The UK Government published a policy paper on 30 November 2017 entitled ‘Interim cyber security science and technology strategy: future-proofing cyber security,’ in which the Government aims to identify developing areas of technology that will impact cyber security, develop initial policy responses to such areas, and assess whether the Government’s standard of response to cyber security science and technology developments is sufficient.

The Interim Strategy identifies emerging technology areas that are identified as ‘game changers’ for cyber security, which include the Internet of Things; Smart Cities; data and information; automation, machine-learning and artificial intelligence; and human computer interaction. The cyber security challenges specific to each area of technology are then listed, as well as more general risks and opportunities presented by the use of emerging technologies in the context of cyber security. “One area that I would have expected to see included is FinTech,” said Antonis Patrikios, Partner at Fieldfisher. “The Interim Strategy clarifies that the Government has consciously excluded it from its scope because it anticipates that the market will deliver solutions. This may be true, but it’s questionable whether that would be enough to sufficiently secure the sector.”

Part 2 of the Interim Strategy outlines the Government’s initial, non-exhaustive policy responses to these emerging technology trends and the challenges identified, including being cognisant of emerging technologies when delivering cyber security growth, making technology ‘secure by default,’ maintaining the skills pipeline, informing the public and businesses about cyber crime protection through the Cyber Aware brand, and securing Government data. “The potential for AI to be of significant importance in the future is identified, but I don’t feel that the risks associated with that have been adequately addressed and this will be important,” comments William Richmond-Coggan, Partner at Pitmans. “I would also have liked to see specific acknowledgment of the overlap of legislative provisions such as the NIS Directive, because if the approach to regulation in those essential areas is not harmonised it is simply going to impose yet another layer of regulatory burden on those seeking to protect the most essential parts of our national infrastructure.”

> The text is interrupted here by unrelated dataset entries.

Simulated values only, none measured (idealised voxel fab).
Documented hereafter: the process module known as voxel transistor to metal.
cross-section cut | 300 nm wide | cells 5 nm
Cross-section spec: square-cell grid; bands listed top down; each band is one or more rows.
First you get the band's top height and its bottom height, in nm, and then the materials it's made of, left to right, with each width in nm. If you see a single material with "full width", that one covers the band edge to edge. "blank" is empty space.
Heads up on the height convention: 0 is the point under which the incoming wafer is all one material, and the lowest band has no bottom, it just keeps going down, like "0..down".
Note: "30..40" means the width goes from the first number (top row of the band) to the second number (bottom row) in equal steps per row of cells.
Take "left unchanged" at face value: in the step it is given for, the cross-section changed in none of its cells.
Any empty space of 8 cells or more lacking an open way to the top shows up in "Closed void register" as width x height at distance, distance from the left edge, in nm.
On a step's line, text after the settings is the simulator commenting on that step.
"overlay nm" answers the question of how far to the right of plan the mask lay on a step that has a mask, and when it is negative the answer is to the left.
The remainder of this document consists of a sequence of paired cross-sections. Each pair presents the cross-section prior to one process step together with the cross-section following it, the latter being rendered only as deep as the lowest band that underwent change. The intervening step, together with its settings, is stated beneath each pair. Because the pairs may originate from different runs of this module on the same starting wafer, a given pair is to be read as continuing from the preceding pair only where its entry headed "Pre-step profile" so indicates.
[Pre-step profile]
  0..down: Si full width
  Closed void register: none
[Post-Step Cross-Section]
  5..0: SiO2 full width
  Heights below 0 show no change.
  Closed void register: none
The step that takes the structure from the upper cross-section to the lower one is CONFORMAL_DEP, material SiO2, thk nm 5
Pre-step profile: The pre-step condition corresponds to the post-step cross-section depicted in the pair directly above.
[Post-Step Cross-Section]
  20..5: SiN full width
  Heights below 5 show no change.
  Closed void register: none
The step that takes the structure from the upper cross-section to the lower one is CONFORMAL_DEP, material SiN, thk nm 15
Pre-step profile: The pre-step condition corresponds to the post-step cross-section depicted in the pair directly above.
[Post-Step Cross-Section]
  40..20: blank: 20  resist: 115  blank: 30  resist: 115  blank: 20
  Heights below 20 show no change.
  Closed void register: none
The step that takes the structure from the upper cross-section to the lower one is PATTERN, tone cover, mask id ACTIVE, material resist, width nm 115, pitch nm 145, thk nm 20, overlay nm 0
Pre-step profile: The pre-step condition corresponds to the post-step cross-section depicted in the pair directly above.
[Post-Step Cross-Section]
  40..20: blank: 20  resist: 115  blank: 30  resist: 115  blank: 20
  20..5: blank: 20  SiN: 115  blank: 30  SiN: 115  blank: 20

The Interim Strategy also includes a focus on creating a single authoritative UK Government voice for cyber security science and technology, which includes new responsibilities and processes for the National Cyber Security Centre (‘NCSC’) and the Department for Digital, Culture, Media and Sport (‘DCMS’). The NCSC will be responsible for identifying science and technology developments with implications for cyber security, issuing regular advice on emerging technologies, taking advice from experts and helping inform policy making, and the DCMS will collaboratively develop a Cyber Security Research Plan, which will set out priority areas for Government-supported research in the national interest. “We can expect that, gradually, NCSC guidance will be seen by the market and regulators as indicative of what the legal term ‘appropriate technical security measures’ means exactly in the context of protecting new technologies from cyber threats,” concludes Patrikios.